The Strategy of Foreclosure Defense

Neil Garfield
Sep 2

I recommend against raising an issue that you cannot prove. Specifically, the allegation that there are false claims of securitization of debt broadens the litigation beyond that which the judge is likely to consider.

Further it probably requires an allegation of fraud which increases your burden of proof to clear and convincing from the normal preponderance of the evidence. And it is based on facts accumulated from other cases. The argument as to whether those facts could be applied to your case will sidetrack the litigation and again, the judge is not likely to be very receptive to your arguments.

It is much easier to simply reassert the truth of the matter asserted against the homeowner as stated or implied by the foreclosure mill.

The lawyers for the foreclosure mill do not state those facts. Those facts are asserted or implied within documents that appear to be facially valid. Thus no evidence of the actual transactions is alleged or offered. But this is sufficient for pleading purposes and it may be sufficient for judgment.

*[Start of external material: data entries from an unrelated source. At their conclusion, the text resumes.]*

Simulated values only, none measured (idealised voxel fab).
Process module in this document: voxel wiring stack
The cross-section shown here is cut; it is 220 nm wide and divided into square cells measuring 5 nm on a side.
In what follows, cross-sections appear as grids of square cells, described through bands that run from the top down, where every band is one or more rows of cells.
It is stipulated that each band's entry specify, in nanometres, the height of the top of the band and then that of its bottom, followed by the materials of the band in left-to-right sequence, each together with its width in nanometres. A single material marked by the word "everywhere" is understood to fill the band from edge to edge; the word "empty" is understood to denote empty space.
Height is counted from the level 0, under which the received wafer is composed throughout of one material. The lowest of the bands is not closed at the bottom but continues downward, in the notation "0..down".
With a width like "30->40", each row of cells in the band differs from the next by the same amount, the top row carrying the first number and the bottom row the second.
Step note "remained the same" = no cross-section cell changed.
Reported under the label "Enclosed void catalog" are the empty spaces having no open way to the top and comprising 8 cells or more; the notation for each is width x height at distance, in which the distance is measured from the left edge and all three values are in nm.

Therefore, the best strategy and tactics for defense of a foreclosure claim is to test the truth of the matters asserted in the documents.

Based upon our 16 years of experience in direct litigation, investigation and research I can state with virtual certainty that the documents are fabricated and all the statements contained therein or implied therein are false.

So the litigator’s job, whether an attorney or a pro se litigant, is to test those statements by legal procedure primarily in the window for discovery. This can also be done at trial, but it is more difficult to achieve satisfactory results if the litigant merely waits until trial.

If the window for discovery appears to be close, you can move to extend it, or you can try to issue subpoenas to specific people or to specific officers of the entity that has been designated to be the claimant or plaintiff in the case against the homeowner.

Speaking from personal experience, all of the cases I have one have been based on the premise that the opposition will not be able to corroborate the truth of the matter asserted in the documents used to create legal presumptions.

Once they refuse to corroborate those assumptions or presumptions, they are no longer entitled to use the legal presumption. Theoretically, this means they could come up with other basis or facts to assert the claim. But they can’t introduce those facts into the court record without a satisfactory response to timely and proper discovery demands.

They can be barred from doing so by seeking evidentiary sanctions (in addition to economic sanctions) for failure to comply with the discovery rules and court orders. Or they can be barred from doing so by seeking an order in limine.


Lack of Standing to Foreclose 

The requirements set forth in the pooling and servicing agreements were not followed, and they were not followed in the following way.

The pooling and servicing agreements says that when the notes are transferred to the trust there needs to be an endorsement in blank to the trust, as well as a complete chain of endorsements for all proceeding transfers.

That means that the originator of the loan has to have a specific endorsement transferring it from the securitization sponsor, the sponsor to the depositor, and then the depositor in blank to the trust.

What I am told is that in the majority of the cases that chain of endorsements is not there.  There is simply a single endorsement in blank. That creates a problem because it does not comply with the trust documents.

That is a severe problem because most pooling and servicing agreements are trust that are governed by New York law, and New York law says that if you are not punctilious in following the trust documents for a transfer, the transfer is void.

It doesn’t matter if you intended it or not, it’s void.

That transfer is void even if that transfer would have otherwise complied with law.

And if the transfer is void that would mean that the trust does not own the mortgages, and therefore lacks standing to foreclose.

It’s axiomatic that in order to bring a foreclose action the plaintiff must have legal standing.

Only the mortgagee has such standing.

Thus various problems like false or faulty affidavits, as well as back dated mortgage assignments, and altered or wholly counterfeited notes, mortgages, and assignments all relate to the evidentiary need to prove standing.